Once these areas of the API are determined, we can stitch them into the process proxy. If you wanted to use pure REST code in the process proxy, that's fine as well, but, yeah, leveraging the work that others have started and/or contributing to those areas, is probably preferred.

Thank you for taking this on - it is much appreciated!

kevin-bates commented 5 years ago

@saketanisha - how is this coming? Is there anything you're stuck on? I think we'd like to keep the rest client module out of EG - similar to what we do with the yarn-api-client module - in case that helps.

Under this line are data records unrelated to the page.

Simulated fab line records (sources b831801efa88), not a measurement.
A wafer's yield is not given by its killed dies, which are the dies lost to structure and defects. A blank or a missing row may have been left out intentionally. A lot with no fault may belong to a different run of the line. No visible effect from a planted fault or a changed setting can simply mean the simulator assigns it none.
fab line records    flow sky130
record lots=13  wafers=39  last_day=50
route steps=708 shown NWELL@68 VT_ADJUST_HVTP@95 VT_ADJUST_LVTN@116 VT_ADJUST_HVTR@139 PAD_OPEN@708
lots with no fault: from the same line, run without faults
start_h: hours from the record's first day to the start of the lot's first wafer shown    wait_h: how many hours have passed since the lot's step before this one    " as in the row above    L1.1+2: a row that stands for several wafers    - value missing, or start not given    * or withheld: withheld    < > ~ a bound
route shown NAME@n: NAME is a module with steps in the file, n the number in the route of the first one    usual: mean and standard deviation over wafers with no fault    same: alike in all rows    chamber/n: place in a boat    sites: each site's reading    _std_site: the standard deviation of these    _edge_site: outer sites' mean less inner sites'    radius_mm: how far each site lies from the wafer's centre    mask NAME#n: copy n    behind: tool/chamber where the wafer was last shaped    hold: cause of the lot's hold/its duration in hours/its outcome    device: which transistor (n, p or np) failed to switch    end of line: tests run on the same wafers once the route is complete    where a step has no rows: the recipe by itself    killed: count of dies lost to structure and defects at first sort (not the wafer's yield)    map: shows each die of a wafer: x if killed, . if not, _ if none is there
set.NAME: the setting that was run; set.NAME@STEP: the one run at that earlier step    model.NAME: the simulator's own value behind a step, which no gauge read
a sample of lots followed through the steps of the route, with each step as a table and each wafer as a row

saketanisha commented 5 years ago

@kevin-bates - should be offering PR by 03/31. In case of Yarn we'd a standard ResourceManager provided OOB. For Mesos route coming up with a custom Rest impl very specific to this use case. Still not very clear as to where to position this custom client ( since its not a fully baked in Mesos Rest client, don't feel it apt to offer this as PR to Apache Mesos project )

The api call may look something like below ( java version i'm leveraging for some other project )

HttpUrl requestUrl = httpUrl.newBuilder()
    .addPathSegments("tasks")
    .addQueryParameter("task_id", taskId)
    .addQueryParameter("framework_id", frameworkId)
    .build();

Request request = new Request.Builder().url(requestUrl)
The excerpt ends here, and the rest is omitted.